The movie is almost painfully slow but not plodding. The music, the performances and the script are stilting, awkward and uncertain. On purpose. The characters look uncomfortable. We feel uncomfortable. Conrad and his mother aren’t fighting but seem to be completely out of sync. Beth and Calvin’s relationship appears strong but there are cracks. She’s irritable and seemingly indifferent and he’s trying to return to normality. Calvin wants to talk about what’s happened to their family, Beth won’t.
We learn Beth wasn’t always like this; that her smiles once reached her eyes. She loved her first-born son Buck who recently died in a boating accident. One which Conrad survived.
We’re drawn into the family dynamics, watching its disintegration, while hoping for a happy ending. We try to sympathise and understand, but take sides nonetheless.

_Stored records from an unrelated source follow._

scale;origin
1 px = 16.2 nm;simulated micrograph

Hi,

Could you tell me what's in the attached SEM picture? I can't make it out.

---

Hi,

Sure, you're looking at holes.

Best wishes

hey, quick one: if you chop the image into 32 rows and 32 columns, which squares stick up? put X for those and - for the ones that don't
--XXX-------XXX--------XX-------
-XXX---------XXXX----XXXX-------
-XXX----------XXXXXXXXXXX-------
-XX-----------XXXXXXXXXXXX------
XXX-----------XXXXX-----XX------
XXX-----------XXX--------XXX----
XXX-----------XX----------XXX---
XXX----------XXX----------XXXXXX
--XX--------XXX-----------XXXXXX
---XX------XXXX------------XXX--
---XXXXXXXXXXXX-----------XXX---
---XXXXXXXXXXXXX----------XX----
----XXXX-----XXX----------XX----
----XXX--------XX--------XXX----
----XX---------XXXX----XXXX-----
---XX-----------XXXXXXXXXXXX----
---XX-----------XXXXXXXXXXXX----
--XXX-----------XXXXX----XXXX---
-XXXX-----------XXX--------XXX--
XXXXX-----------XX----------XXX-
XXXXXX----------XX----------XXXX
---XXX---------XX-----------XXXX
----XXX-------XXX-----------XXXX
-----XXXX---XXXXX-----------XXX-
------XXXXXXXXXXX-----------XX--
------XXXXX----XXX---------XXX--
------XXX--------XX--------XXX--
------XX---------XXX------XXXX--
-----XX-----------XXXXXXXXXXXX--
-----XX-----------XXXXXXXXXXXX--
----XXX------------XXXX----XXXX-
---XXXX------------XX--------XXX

It wasn’t until I rewatched Ordinary People recently that I realised Pachelbel’s Canon features prominently. I know it’s a favourite for wedding marches, but it’s held a place in my heart because of this movie. The first time I consciously heard it I was walking past a group of violinists busking and completely taken aback. I had no idea what they were playing and didn’t understand why it was so familiar. And so poignant.
Strangely the movie never seems to appear on television and I recall the DVD being hard to find – but if you have the chance I suggest you read (and watch) this masterpiece.
PS. I also developed a bit of a crush on Donald Sutherland after watching this… one which has remained with me!